Once our plans to spend three months walking in the Cotswolds of England were finalized, we began our research about where to begin our explorations. After consulting our online Ordinance Survey (OS) Maps, websites and several paper maps, we realized could happily fill our days with walks from one end of this region to another.
Based on our experience in Lancashire last year, we were also aware of local walking or “rambling” clubs. So, as part of our planning, we searched the internet and turned up several walking groups in the Cotswolds area.
Obviously we enjoy walking, and the area could provide many options. But to really get a feel for this place, we needed more “local” knowledge. Besides, always hiking by ourselves requires added daily planning and navigation, and would offer limited social interaction. While connecting with a rambling club would allow us to take walks we wouldn’t know about or be able to find on our own, alleviate some responsibility for routing, and most importantly, to meet people.

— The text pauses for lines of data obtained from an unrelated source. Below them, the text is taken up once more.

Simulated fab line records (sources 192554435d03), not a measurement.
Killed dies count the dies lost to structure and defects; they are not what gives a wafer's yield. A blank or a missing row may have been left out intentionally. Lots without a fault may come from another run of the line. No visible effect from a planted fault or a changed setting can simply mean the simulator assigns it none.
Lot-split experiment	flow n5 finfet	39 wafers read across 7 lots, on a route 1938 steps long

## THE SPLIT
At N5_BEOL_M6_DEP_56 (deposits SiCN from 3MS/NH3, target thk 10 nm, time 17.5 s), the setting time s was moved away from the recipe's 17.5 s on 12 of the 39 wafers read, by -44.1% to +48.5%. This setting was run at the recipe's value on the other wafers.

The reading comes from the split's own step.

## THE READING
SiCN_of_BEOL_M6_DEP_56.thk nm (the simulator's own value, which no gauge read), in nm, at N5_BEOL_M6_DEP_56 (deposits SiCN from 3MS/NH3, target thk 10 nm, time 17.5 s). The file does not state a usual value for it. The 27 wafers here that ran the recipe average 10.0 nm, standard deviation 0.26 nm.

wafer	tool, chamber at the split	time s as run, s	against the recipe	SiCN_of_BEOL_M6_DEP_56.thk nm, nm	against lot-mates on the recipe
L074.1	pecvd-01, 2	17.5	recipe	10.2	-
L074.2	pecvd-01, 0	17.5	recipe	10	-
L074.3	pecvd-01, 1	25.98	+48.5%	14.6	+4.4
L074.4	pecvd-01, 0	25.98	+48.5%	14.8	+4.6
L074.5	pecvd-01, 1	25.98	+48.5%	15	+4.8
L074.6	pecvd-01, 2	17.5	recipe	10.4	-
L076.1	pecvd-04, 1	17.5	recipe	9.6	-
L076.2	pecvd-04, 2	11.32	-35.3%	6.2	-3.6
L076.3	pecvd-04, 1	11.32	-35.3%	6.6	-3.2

Once we arrived in England, and after reviewing the various walking schedules, we chose the Stroud Rambling Club (SRC). It is a mature organization, formed in 1953, so it’s kind of like Jeannie.
For our first walk, we chose a Wednesday morning walk, simply listed in the schedule as a Footpath Walk. Chris called Penny, the walk leader, and we learned this regular walk was essentially a maintenance walk to do minor repair work or to document complaints that had been received regarding one or more of the footpaths. This sounded interesting, so we told Penny that we would meet at the Stroud Leisure Center car park, the regular, designated starting point for all SRC walks. The assembled group would then carpool (with a nominal charge for the drivers) to the starting point of the walk. Parking in the various villages and countryside can be limited so filling each car cuts the number of cars driven, reduces problems finding adequate parking, and lessens impact on the environment.
It was a short drive on narrow country lanes to the starting point. Penny gave us each clippers and other implements to carry so we were ready to do any path cleaning necessary. Over the course of the 4-mile walk, we found little to trim, no significant required repairs, and we had miles of good conversation. A highlight of the day was the sighting of a red kite (Milvus milvus), a forked-tail relative to our swallow-tailed kite.
At the end of the walk we stopped at a Foston’s Ash Inn, a country pub, for lunch. As we chatted with the other six walkers, they all had suggestions for places we should visit and areas to walk, and Penny jotted notes for us to refer in the weeks ahead.
This was a great introduction to the SRC walking group, so in the following weeks, we joined them for a number of other walks over the rolling countryside. The footpaths crisscrossed pastures and fields, down old farm lanes and through woods; we traversed walls and fences over stiles of every type. We chatted with our new friends almost every step of the way, learning about the history of the area, both ancient and modern, and we all learned about each other, sharing our lives as we walked together. This was indeed the best part of the walks.
The 7-mile Arlingham Circular, was led by Trevor on August 13th and took us along the Severn River. The highlight of this stroll was the spotting of the Severn bore by Geoff.
Another source for local walks we discovered in the local Selsley Community Group’s monthly brochure. One of their walks was led by Fran, a woman whom we had met along with her husband at the recent Cricket Club fundraiser. We joined them and another six or so locals on this walk that took us up hillsides covered with grapevines, across pastures, and down country lanes.
We also read about the guided Cotswold Voluntary Warden’s walks, and chose a 6-mile walk that left from the Seven Springs Inn outside Cheltenham. The footpath took us to Upper Coberley then along The Gloucestershire Way to Pegglesworth before returning along The Cotswold Way via Wistley Hill.
So many places to explore, and however long we were staying, there would never be enough time to see it all. Of all the wonderful things we did discover, the beauty of the area, and the friendliness of the people made our ramblings throughout the Cotswolds a series of memorable adventures.